Learning from the Learners
This article originally appeared in The Roanoke Times on Oct. 14, 2017. It can be accessed here.
Mini is a recent Virginia Commonwealth University graduate who is interning with Blue Ridge Literacy.
If you had told me a few years ago I would someday be Googling how to say “great job” in Swahili, I might have thought you were crazy, but that is just another day in the life as an English teacher at Blue Ridge Literacy.
Our class is made up of couple dozen learners, who speak nearly as many different languages, and are at all different levels of proficiency. Some are married, some single, some have ten children, some without any, some were teachers or doctors in their home country, and some are just learning to write for the first time.
Considering all these different backgrounds, there is diversity in just about every possible way. I could not have predicted how much I would learn from the learners before I began working here, but this experience has given me the opportunity to see the world through many perspectives I would never have seen otherwise. Though teaching isn’t always easy, coming to class has become my favorite part of every day.
Our mission is primarily to help adult immigrants learn English, but in reality it encompasses many other tasks too: acting as a support system, helping them adjust to living in a new community, and finding ways to make them feel at home. I feel that I learn much more than I teach most days, or am at least humbled and inspired by how little I know. As much as our job is about teaching, it is also about forming bonds that help us and our community grow as a whole.

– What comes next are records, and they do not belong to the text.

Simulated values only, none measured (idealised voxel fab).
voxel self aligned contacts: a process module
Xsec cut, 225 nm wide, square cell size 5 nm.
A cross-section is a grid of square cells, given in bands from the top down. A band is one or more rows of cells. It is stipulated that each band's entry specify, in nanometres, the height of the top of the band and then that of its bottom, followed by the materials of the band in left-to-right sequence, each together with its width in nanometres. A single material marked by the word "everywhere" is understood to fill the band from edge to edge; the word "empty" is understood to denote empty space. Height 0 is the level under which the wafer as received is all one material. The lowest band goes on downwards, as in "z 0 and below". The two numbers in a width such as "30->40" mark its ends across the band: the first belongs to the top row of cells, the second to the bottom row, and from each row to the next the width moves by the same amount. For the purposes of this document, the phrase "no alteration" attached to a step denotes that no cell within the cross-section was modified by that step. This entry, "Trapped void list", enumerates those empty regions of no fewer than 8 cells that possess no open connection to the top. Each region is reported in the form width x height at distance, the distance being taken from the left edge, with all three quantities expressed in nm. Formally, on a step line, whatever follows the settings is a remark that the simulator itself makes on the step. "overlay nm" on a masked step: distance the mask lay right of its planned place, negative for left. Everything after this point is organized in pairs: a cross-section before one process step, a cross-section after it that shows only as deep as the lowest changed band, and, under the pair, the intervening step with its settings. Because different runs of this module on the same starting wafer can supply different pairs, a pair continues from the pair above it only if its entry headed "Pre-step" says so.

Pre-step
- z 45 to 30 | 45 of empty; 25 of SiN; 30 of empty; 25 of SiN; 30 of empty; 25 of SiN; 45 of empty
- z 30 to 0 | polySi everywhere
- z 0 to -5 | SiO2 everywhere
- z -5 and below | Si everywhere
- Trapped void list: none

Blue Ridge Literacy offers these services for ESOL learners every day of the year, through classes and one-on-one tutor matches. There are also numerous seminars, socials, and parties throughout the year to bring learners closer to the community, and to celebrate the culture they bring to us as well. Each year these learners contribute stories to their annual publication, Writing From the Heart. Here is one letter that a learner from Egypt wrote to her tutor:
To Ms. Sara Geres,
I would like to grab this opportunity to express my sincere gratitude to my English language teacher Sara as she played an enormous roll for developing my English language skills. She worked hardly with me and helped me a lot to achieve my linguistic goals through enhancing my reading, writing, listening and speaking skills. She not only advanced my language but went beyond this in supporting me personally to overcome certain obstacles which faced me as a new immigrant to the United States. She treated me like her sister, she didn’t rest until she find an answer to my question.
She invited me to participate in Blue Ridge Literacy language series as an Arabic language teacher and at this event, I met some of the blue ridge literacy teachers, really all of them are very nice.